Variety published the first trailer for ‘Stay Online’, a Ukrainian drama that will premiere at Montreal’s Fantasia Film Festival on July 22. The action of the movie takes place almost entirely on characters’ smartphones and computer screens, so it was made using the Screenlife format, showing all the events on electronic devices.

This is a story about a girl who does volunteer work and is given a laptop. She is asked to install a special application and deliver the laptop to her brother serving on the frontline, but she receives a phone call from a young boy. After the military actions in Bucha he lost his father and tries to find him, and the main character helps the boy in his search, risking the lives of her loved ones.

 

The main roles were played by Kateryna Kysten (‘Servant of the People 2’), Olesia Zhurakivska (series ‘Early Swallows’) and Oleksandr Rudynskyi (‘Rhino’). Their characters are a collective image of the real people and true stories that the director has seen and heard during the war.

Yeva Strelnikova chose the Screenlife format ‘not only because of the impossibility of finding enough funds for the classic scripted feature film during the war, but also because this war is taking place on laptops, phones and all social networks’.

Strelnikova tells in a Director Statement on FilmFreeway that social media is ‘our only opportunity to find out if a person dear to you is alive, whether he died under rockets, whether his car was not shot. Stay Online, for me, is not only a call to get in touch, but also about how to stay alive’.

Production of the film started four months after the full-scale invasion began, and the script was written by director Yeva Strelnikova together with Anton Skrypets when russian troops had not yet left Bucha.

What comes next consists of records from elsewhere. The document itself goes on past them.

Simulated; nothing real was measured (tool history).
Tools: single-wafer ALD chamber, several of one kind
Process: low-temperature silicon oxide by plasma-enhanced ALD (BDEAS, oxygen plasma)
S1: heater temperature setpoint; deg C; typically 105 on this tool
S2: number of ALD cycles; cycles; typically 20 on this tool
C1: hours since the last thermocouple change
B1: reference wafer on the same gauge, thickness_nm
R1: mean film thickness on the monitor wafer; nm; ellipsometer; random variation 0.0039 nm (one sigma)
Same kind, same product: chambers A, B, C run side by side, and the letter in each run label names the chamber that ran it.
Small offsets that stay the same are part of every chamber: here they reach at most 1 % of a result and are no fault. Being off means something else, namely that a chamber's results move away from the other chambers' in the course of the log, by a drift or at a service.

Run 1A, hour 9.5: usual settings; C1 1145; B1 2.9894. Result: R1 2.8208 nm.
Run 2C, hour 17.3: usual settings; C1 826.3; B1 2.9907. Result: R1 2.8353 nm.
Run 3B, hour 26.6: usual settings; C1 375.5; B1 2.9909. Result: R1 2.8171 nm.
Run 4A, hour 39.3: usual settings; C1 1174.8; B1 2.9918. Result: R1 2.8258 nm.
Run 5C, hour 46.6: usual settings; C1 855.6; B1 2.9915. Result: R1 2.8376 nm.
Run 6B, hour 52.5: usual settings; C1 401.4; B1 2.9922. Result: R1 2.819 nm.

On the Fantasia Film Festival website, Canadian director and writer Vincenzo Nappi (‘First Bite’, ‘Is Your Daughter Home?’) called the film ‘the first Ukrainian feature film to have been shot since the beginning of the ongoing russian invasion’ and compared it to Aneesh Chaganty’s Screenlife thriller ‘Searching’ and Mick Jackson’s British TV documentary about a catastrophic nuclear war, ‘Threads’.

The Fantasia International Fantastic Film Festival has been held in Montreal since 1996. Its program consists of world genre films and features major Canadian premieres. The festival’s mission is to popularize auteur and low-budget films, discover new names and help young directors.

Fantasia Film Festival premieres include Daniel Stamm’s ‘The Last Exorcism’, Don Mancini’s ‘Curse of Chucky’ and Neil Marshall’s ‘The Reckoning’.